Falling Apart in One Piece...by Stacy Morrison
A few weeks ago, I was in the Dollar Store in the book section and picked up one called, Falling Apart in One Piece. Honestly, I purchased the book because her name is Stacy (spelled the same as mine) and because the subject matter intrigued me. She explores the challenges, guilt, and the difficulties of trying to keep it all together at the same time that things are falling completely apart. Her husband of ten years announces he wants a divorce, she has a brand new house that is falling apart, a new challenging career, oh and a new baby!
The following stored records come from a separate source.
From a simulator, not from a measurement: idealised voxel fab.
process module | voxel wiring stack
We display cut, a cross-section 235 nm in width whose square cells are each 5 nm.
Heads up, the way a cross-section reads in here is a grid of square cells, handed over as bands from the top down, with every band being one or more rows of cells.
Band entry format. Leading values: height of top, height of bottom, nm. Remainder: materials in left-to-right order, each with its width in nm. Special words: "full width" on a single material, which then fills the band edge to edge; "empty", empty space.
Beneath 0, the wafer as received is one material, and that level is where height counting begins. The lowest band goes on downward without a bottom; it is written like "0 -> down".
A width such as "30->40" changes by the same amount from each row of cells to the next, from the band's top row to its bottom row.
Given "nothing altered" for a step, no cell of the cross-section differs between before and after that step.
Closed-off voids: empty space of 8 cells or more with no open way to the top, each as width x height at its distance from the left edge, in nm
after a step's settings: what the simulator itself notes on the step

Although I have never been married or divorced, I could still relate to so many of her emotions, obsessions, questions and conclusions. When I picked up the book, I had no idea what changes I was about to face in the upcoming weeks. I won't go into detail, but several events took place in my life that have changed the course of my direction and my focus. I've had to accept that we have to let go of things that are no longer meant for us, and we have to keep moving in the direction of our dreams and our purpose. There are going to be days that are going to be a challenge to get through. You're going to feel guilt, emptiness, sadness, anger and disappointment, but those are all a part of life. After the bad has to come some good, and after some good has to come some bad. It's the way the universe works. What I remember most about the book is that grief is not a mountain to be climbed. You can't feel that you're going to be able to completely walk away from grief, looking at it as a challenge to be conquered, like you would climbing a mountain and making it to the top. You're not going to get to the top of that mountain feeling accomplished and free, and you don't come back down that mountain with all problems solved and all grief and pain dissolved. Instead, grief is more like a river. Some days it's calm and you simply go with the flow of the water. However, at any moment, a little wind can blow or a storm can be looming that changes that calm. All of a sudden, that same river that was just calm and peaceful becomes a threat to your safety and security, threatening to drown you. So much of life is like this, whether it's grief, sadness, contentment, or whatever. We can control many aspects of our lives based on the choices that we make, both good and bad, but it's the aspects we can't control that always leave that uncertainty and that threat to our security. However, it's all a part of that river. You can either try to fight like hell against it, constantly worrying about what could be looming, or just live each day the best that you can, taking time to be thankful for all of your blessings, whether big or small. Sometimes, just a beautiful day with Carolina Blue skies is enough!